Bonum Certa Men Certa

Does Android's Chief Compare Steve Jobs to North Korea's Dead Leader (Kim Il-sung)?

A bit of a stretch from AndroidGuys, but an interesting analogy nonetheless


Andy Rubin, photo by Yoichiro Akiyama (Tokyo, Japan)



Chairman Jobs



Summary: Apple is going too far in its fight against fair competition and freedom, so more people and organisations begin to publicly denounce Apple

SOMETIMES, when a company feels invincible, Hubris takes over. Apple's legal case against Android/Linux is yet another sign that Apple has given up on being reasonable. Apple has become a rather blatantly freedom-hostile company which is now even threatening Ogg. In addition, Apple has returned to threatening bloggers whose only sin is that they derailed Apple's hype machine.



CNET has some more updates about a blogger's case:

Journalist shield law may not halt iPhone probe

Prosecutors defend Gizmodo search in iPhone probe

Stephen Wagstaffe, chief deputy district attorney, told CNET on Tuesday evening that prosecutors had considered whether reporter shield laws applied to the search and seizure aimed at the gadget blog--and decided to proceed after carefully reviewing the rules.

"My prosecutor who is handling it considered this issue right off the bat when it was being brought into him and had some good reasons why he and the judge felt the warrant was properly issued," Wagstaffe said.
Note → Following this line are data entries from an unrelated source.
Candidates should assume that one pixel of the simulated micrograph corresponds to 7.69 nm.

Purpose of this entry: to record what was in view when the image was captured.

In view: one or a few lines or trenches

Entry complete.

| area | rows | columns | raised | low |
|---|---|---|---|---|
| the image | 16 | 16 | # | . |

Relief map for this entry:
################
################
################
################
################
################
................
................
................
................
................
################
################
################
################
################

Not only the prosecutors defend Gizmodo; the EFF (Electronic Frontier Foundation) has come up with yet another post on the subject:

Last week’s police raid on Gizmodo blogger Jason Chen’s house, in response to a request from Apple Inc., has led many to wonder why government resources are being spent on a spat between Apple and Gizmodo.

But here at EFF, we are also wondering if we’ve just seen the future of copyright enforcement. Although the Gizmodo seizure doesn’t appear to be rooted in copyright, having cops kicking in doors over what seems like a private dispute reminded us of recent efforts by the big content industries to get law enforcement to go after “copyright thieves.”


We also wrote about this Gizmodo story in posts such as:



According to this report, Android's founder/leader "likens Apple to North Korea":

The NY Times has a great little interview with Google VP Andy Rubin where he talks about Android's future among other things. When asked his thoughts on the recent Steve Jobs comments about Android offering porn, Andy says he doesn't quite get where Jobs was coming from. “I don’t really have a rationale for that,” he said. “It’s a different style of interacting with the public and the media.”


Does that make Steve Jobs and Kim Il-sung long-lost twins? Probably not, but anyway, Rubin's words are taken slightly out of context.

We covered this particular incident in [1, 2]. In the South African press, a journalist now labels Apple "a threat to innovation and freedom."

Things need to change and Apple needs to be seen for what it really is: a threat to innovation and freedom.

For as long as anyone can remember Microsoft has been seen as the primary enemy of free and open source software (FOSS). Free software advocates over the years have held Microsoft up as the pre-eminent example of how software should not be produced and distributed; an example of how they did not want it to be.

It wasn't without good reason that Microsoft was seen as enemy number 1. The company has done everything in its power over the years to undermine Linux and free software. CEO Steve Ballmer has even gone so far as to label free software anti-American and he never misses an opportunity to take a swipe at Linux.

[...]

There was a time when Microsoft was seen as the enemy of software freedom and Apple, by virtue of being seen as the "underdog", was given far more leniency. Things need to change and Apple needs to be seen for what it really is: a threat to innovation and freedom.


Apple will probably receive increased attention from Techrights simply because the company is detrimental to technology (for instance, it prevents rivals from implementing particular features, due to patents) and careless when it comes to people's freedoms and rights.

One particularly amusing item that we found in yesterday's news is McAfee's attempt to sell "anti-malware" software for Android using snake oil marketing. It's a tad insulting because McAfee is hostile towards the GPL (or Free software in general) and it breaks operating systems rather than secure them. Android users don't need McAfee.